# make driftwood sink faster?



## mamospreng (Apr 26, 2011)

Just found driftwood haven't boiled it or anything yet just wondering if there is a way to make it sink faster than just soaking it?


----------



## smiller (Feb 11, 2012)

All you could do is attach it to something heavy like a piece of slate.


----------



## nodima (Oct 3, 2002)

I have heard that boiling it helps speed the process, but cannot confirm this. Only way I know is to weight it down with something - rocks/slate. It can take a while for it to absorb all the water it needs to and displace the air inside the wood.


----------



## Steveboos (Dec 23, 2011)

I would soak it for a LONG time before sticking it in the tank personally, but your welcome to take some egg crate and position it underneath your substrate and use fishing line to hold the driftwood down.
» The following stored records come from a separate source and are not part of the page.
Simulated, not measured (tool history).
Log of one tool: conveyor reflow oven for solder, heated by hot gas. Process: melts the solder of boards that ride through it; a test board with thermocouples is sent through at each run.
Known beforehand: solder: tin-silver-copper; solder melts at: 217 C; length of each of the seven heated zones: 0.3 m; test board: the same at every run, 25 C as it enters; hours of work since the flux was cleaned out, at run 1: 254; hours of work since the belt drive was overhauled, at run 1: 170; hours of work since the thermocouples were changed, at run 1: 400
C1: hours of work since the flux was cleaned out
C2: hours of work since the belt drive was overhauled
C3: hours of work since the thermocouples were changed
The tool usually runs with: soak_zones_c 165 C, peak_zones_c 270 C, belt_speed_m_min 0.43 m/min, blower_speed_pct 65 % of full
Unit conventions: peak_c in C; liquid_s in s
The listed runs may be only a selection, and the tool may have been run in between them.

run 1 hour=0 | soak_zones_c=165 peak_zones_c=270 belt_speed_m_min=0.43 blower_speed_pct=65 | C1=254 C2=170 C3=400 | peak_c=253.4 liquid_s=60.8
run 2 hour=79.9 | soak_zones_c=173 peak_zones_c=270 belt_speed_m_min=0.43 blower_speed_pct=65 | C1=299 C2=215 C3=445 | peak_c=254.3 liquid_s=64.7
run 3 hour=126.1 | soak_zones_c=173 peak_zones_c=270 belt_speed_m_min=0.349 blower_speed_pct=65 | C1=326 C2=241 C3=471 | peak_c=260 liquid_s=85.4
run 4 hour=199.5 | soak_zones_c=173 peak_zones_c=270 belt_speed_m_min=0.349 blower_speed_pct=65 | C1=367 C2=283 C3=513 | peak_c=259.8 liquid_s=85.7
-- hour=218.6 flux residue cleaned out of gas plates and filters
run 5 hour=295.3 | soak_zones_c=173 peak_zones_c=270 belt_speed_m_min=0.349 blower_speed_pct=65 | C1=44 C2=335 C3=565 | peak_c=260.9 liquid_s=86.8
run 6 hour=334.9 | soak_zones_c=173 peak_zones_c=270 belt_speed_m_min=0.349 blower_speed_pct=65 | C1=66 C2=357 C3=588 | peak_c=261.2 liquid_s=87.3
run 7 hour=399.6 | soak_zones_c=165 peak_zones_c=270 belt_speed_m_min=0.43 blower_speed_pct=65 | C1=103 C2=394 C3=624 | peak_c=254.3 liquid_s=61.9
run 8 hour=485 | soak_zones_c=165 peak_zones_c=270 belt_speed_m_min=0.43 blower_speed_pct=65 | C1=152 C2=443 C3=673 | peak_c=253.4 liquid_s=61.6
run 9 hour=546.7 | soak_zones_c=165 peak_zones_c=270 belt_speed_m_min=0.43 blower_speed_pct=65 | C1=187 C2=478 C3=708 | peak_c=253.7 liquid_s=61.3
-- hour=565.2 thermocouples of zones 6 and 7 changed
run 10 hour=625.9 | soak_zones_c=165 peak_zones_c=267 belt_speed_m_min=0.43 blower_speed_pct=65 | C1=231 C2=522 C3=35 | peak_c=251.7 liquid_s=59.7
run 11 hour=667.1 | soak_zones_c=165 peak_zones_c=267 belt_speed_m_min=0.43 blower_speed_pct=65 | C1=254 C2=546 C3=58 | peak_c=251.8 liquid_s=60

Or just use a very heavy rock and wedge the driftwood under the rocks.


----------



## PfunMo (Jul 30, 2009)

Lots of ways to make it sink depending on what size and shape you have. Big stuff that needs lots of weight can be sawed out on the bottom side and filled with rocks, concrete or lead shot. Thin stuff that takes less can be drilled with small holes and lead shot poured in. The hole can be sealed with silicone. It often takes some experiment to find how much weight you need. I hang a bag on the wood and gradually fill the bag to see how much it takes. Lead plant weights are an old standby but they can get expensive for large wood.


----------